Problems With Primary Vs. Secondary Research

Written by anna roberts | 13/05/2017
Problems With Primary Vs. Secondary Research
Primary researchers gather information first-hand. (Jupiterimages/ Images)

Primary research refers to research that is done from scratch. In other words, researchers are in the field gathering information for the first time --- raw data. Secondary research consists of mining and analysing existing research in the form of reports, articles, literature and other sources to find data to support a specific goal. The two forms of research are different and pose different challenges.


Primary research is more difficult and time consuming to conduct than secondary research. It requires original experiments or field work to come up with new data. Since secondary research is based on existing data that has been collected through primary research, it isn't considered as difficult to conduct.


In addition to being more difficult to carry out, primary research is also more costly in general. Because it takes more time and uses more resources, that translates to higher financial costs. Secondary research requires only that you locate the existing data and extract the information required for analysis. It can often be performed by lower-paid, less specialised personnel than primary research, further reducing costs.


There are a few drawbacks of secondary research related to accuracy and reliability. First, margins of error or standard deviation from the original research may not be published in secondary sources. Without this information, statistics can be misleading. Additionally, the researchers in the original study may not have had a need for great accuracy, especially when the research is market based and only a certain degree of accuracy is sufficient to make a decision. Finally, it can be difficult to find recent sources on specific topics.

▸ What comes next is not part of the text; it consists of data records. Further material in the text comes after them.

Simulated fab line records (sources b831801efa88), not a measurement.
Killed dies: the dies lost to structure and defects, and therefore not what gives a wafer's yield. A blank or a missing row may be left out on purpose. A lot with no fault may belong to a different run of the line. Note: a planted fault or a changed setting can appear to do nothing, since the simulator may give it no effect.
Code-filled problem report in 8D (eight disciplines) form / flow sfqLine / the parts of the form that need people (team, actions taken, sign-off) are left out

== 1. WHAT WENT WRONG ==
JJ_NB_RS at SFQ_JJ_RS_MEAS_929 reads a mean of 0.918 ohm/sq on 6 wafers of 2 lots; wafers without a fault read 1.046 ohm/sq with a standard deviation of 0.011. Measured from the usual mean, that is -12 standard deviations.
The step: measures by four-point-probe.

Reliability and Source Bias

Relying on existing research transfers errors or misleading information present there into the results of the secondary research. It is also important to evaluate sources for bias. In some situations, researchers or organisations may have an incentive to put a certain spin on research results. For example, a commercial entity may have a vested interest in compiling research in a way that specifically supports a certain viewpoint beneficial to their marketing and profitability.


Another problem with secondary research is understanding definitions in the primary research. The information gleaned from original research is only useful with an accurate definition of the terms and exactly what is encompassed by each statistic or piece of data.